This article is more than 5 years old.

This afternoon, Craig, Rebecca, and I sat down for a webinar from ArchiveIt about archiving social media sites. The advanced training session covered the reasons for archiving social media (“a tweet is a record”) and then explored how to add specific seed URLs to one’s ArchiveIt web archive to get the content being created via these social media sites.

Some takeaways from the webinar include:

  • Always run a test crawl to see how many documents and space you are crawling
  • Review test crawl results when adding new seed URLs
  • Be specific with social media site URLs

For Twitter, our instructor noted that we should always remove hashtags from Twitter URLs and that searches cannot be saved easily. Also, she mentioned that one should always turn off Javascript before adding a Twitter URL, or the hashtag that prevents proper crawling will automatically be included.

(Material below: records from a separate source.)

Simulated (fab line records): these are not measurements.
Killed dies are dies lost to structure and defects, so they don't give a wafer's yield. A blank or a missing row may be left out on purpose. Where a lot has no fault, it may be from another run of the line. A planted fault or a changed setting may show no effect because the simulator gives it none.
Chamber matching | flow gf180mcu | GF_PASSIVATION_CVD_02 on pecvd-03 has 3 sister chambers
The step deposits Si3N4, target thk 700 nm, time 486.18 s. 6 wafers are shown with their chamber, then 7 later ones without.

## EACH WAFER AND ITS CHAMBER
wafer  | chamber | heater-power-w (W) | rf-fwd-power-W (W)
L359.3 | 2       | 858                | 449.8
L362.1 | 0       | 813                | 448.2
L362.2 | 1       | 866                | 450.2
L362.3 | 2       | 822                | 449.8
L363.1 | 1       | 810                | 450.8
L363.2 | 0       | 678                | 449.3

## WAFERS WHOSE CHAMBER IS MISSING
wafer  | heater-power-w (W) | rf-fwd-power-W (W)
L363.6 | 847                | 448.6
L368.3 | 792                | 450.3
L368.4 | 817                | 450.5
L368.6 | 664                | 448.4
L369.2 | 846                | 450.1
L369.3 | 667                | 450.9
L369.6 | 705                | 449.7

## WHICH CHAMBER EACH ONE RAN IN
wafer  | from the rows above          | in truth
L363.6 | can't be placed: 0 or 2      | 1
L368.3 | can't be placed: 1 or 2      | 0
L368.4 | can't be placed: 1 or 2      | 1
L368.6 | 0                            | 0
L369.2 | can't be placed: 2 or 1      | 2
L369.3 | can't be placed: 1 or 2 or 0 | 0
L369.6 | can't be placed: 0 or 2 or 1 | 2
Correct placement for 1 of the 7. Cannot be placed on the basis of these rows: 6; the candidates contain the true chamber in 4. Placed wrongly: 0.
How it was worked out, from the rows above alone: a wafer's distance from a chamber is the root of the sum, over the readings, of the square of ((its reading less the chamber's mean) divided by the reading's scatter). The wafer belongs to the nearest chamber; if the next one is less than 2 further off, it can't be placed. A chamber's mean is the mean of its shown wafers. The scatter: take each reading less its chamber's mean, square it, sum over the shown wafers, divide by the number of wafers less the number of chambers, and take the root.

For Facebook, we were informed that (not surprisingly) ArchiveIt can crawl only public pages and it cannot crawl behind a login page. Through specific directions using ArchiveIt, we can ignore robots.txt which tends to block social media sites from being crawled. They recommend ignoring both facebook.com and fbcdn.net, and also putting a document limit of 2000 for each Facebook seed. Again, the instructors recommend turning off Javascript to allow for proper crawling of the information on the page.

Additional information about how to put scope and document limits when adding social media seed URLs to ArchiveIt can be found on the “Archiving Social Networking Sites with ArchiveIt” page on the ArchiveIt wiki. We’ll be organizing and adding new social media seeds to the ZSR ArchiveIt account!